I remind myself of this fact by making the the role of randomness explicit  whenever I can.  For example, my girlfriend and I have twice done random walks, literally: we would choose whether to go straight or turn at every intersection by tossing a coin. The results were extraordinary. We found a raccoon in Queen’s park, we discovered streets we had never seen and both times we eventually reached our final destination. In Granada, this destination was the Hotel Juan Miguel (it exists!). Randomness is also one of the reasons I enjoy playing poker, it is such an obvious part of the game, and for poker players it is consequentially an enormous part of their lives. Look at this now famous hand, were arguably one of the best players of all-time, Phil Ivey, lost his spot in the main event final table after his opponent, Chris Moneymaker, drew an Ace on the river. Moneymaker went on to win the main event, initiating a ‘poker boom’, that changed the game forever. What if a different card had felt.

Since I’m giving so many examples, here’s another, the opening line of Leonard Mlodinow’s book, The Drunkard’s Walk: “A few year’s ago a man won the Spanish lottery with a ticket that ended in the number 48. Proud of his ‘accomplishment’, he revealed the theory that brought him to riches. ‘I dreamed of the number 7 for seven straight nights’ he said, ‘and 7 times 7 is 48’.” Random!

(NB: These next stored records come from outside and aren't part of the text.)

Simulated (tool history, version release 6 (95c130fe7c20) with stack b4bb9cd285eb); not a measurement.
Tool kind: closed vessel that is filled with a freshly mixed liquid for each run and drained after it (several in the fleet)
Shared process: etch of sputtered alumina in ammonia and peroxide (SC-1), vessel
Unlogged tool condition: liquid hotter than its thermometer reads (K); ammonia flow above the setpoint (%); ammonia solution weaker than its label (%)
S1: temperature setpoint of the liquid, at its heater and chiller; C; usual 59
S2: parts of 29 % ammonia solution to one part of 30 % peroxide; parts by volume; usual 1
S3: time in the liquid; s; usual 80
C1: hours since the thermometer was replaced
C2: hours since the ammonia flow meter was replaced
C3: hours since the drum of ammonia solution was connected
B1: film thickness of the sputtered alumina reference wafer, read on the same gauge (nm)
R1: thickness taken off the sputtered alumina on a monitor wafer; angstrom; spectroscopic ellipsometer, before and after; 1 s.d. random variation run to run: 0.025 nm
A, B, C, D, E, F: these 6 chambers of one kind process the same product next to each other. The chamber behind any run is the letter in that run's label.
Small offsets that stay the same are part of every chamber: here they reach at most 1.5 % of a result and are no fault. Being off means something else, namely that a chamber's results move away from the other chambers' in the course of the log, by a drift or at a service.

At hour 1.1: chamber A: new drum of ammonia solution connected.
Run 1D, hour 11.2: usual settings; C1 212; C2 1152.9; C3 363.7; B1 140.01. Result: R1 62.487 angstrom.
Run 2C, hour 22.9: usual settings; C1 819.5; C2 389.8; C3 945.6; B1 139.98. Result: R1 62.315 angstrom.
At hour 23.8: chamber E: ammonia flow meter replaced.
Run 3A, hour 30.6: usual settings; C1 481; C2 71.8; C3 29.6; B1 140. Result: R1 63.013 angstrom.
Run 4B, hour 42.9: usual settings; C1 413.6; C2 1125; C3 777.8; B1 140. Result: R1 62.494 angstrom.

But this is the point I try to make and to remind myself of. No matter how much control over our lives we may think we have, or hope we have, there is too much about the stories we get to tell that have occurred because of purely random factors completely out of our control. There are no guarantees, there are no flawless recipes, there are always surprises. This is a beautiful thing. Our power is restricted to providing the structure for chance to fall into, we may prepare a quantum state but cannot control what outcomes will result from the arbitrary measurement’s of life. Define the structure and throw the dice. This is something worth remembering.